It's not that working with unnamed branches in git seems complicated, it's that it seems opposite to how I, and by extension, other people work. Now, obviously that assumption of mine doesn't hold true, otherwise we wouldn't be having this discussion, but going back to my Google docs example, staring at a page of documents called Untitled document isn't helpful, so in my mind, there's just a bit of digital hygiene that's necessary under any system.
> I really recommend having a look at the output of `jj log`, because I think then it'll be a lot clearer what I mean when I say that it's not hard to figure out what the right commit is.
You tell me which commit I want from this `jj log` output:
The effort to label those with `jj describe` what "nrqwxvzl" is vs "nkuswmkt" could just as well be put into using named branches.
Again, I'm not trying to die on a "git is easy to use" hill, because it isn't. My point was that "> these two states look completely identical" isn't true if you setup PS1 to tell you what state you're in.
jj gets a lot of things right, there's no panicking that work got lost. That is a big deal! The emotion toll that the possibility of that happening with git causes on new users is hard to understate. It's hard to not be scared of git after you've lost hours of work after running the wrong command.
I didn't raise $17m to build what comes after git, although I've thought a lot about that problem. Improvements in that area are welcome, and the easier it is for people to work with stacked change sets and branches, globally, can only be a good thing. I can't make everyone else get as good at git as I am (or better!), so I welcome better tooling.
I don't understand your example. Why haven't you added commit messages? Would you do that with git? In what situation are you creating different branches like that and not using either `jj commit` or `jj describe`?
Sometimes it seems to me that's only in SWE we allow people to proceed in the workplace without any training. There's enough learning material that people should take a week or something to practice git and not be git novice anymore.
Or you make tools that are easier to use, so that you can spend that week learning something more useful than the finicky details of branch vs detached head checkouts.
Don't get me wrong, git has some accidental complexity (as will any tool introduced, including what I am seeing with jj). But a lot of it is just incidental complexity. It doesn't matter how much lipstick you put on it, at the end of the day some concepts need to be learned.
Did you mean inherent complexity instead of incidental complexity?
I think the inherently complex things in git are (1) the content-accessible object store, snapshots, plus the merkel tree approach to keeping track of commits and parenthood, (2) merges, rebases, and resolving conflicts between two different changes with a common ancestor, (3) possibly syncing commits between different remotes, although I think Git's approach adds accidental complexity to the problem as well.
Everything else is a question of the user interface: how you choose to show a commit, how you choose to update the project files, how you choose to let people create new commits, etc. And I think the Git CLI is a poor user interface in a lot of places. There are a lot of features which are really powerful but difficult to use, whereas actually they could be just as powerful but far more intuitive to use.

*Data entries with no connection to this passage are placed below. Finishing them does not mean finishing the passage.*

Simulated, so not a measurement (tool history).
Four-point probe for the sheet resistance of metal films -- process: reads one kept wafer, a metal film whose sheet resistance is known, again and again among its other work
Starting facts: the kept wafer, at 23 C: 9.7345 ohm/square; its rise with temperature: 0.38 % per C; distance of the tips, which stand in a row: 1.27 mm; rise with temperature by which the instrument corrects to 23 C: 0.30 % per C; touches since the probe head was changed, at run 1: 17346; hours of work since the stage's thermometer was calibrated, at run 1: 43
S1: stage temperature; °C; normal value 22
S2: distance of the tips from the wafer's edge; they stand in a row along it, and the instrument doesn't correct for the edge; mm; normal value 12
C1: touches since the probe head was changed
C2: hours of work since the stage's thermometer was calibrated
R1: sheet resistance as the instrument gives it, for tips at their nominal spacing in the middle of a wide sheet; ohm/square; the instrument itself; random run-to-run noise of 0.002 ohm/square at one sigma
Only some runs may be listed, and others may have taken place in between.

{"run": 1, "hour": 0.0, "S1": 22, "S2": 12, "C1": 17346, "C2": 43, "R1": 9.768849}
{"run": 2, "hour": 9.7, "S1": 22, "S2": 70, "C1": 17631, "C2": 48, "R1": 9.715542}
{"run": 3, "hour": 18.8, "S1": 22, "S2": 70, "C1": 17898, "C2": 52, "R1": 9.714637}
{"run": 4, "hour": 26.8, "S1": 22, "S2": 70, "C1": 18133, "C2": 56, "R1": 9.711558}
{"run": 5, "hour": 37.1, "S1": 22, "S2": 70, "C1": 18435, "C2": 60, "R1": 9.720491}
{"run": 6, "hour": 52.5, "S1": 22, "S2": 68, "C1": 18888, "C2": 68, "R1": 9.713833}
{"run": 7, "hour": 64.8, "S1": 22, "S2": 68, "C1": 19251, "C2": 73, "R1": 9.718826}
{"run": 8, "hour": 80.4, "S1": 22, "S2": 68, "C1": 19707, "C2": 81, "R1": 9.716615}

In fairness, this is no slight to the Git developers - they are improving a lot of that interface all of the time. And finding a simpler interface is often a lot more hard work than finding the complicated interface, and I don't think I would have figured out how to create something like jj until I'd seen it before.
I think you need to setup something like magit, tig, and maybe lazy git, to truly see the power of git. Most people don't do version control other than snapshotting things every once in a while. They might as well use git inside cron.
A patch is an idea to take the code from a state to another state. It contains both the mechanical work, the intent, and extra metadata. It's essential when doing distributed development work over a single code base. A git repo is a node and it lets you accept and produce new message to the other nodes.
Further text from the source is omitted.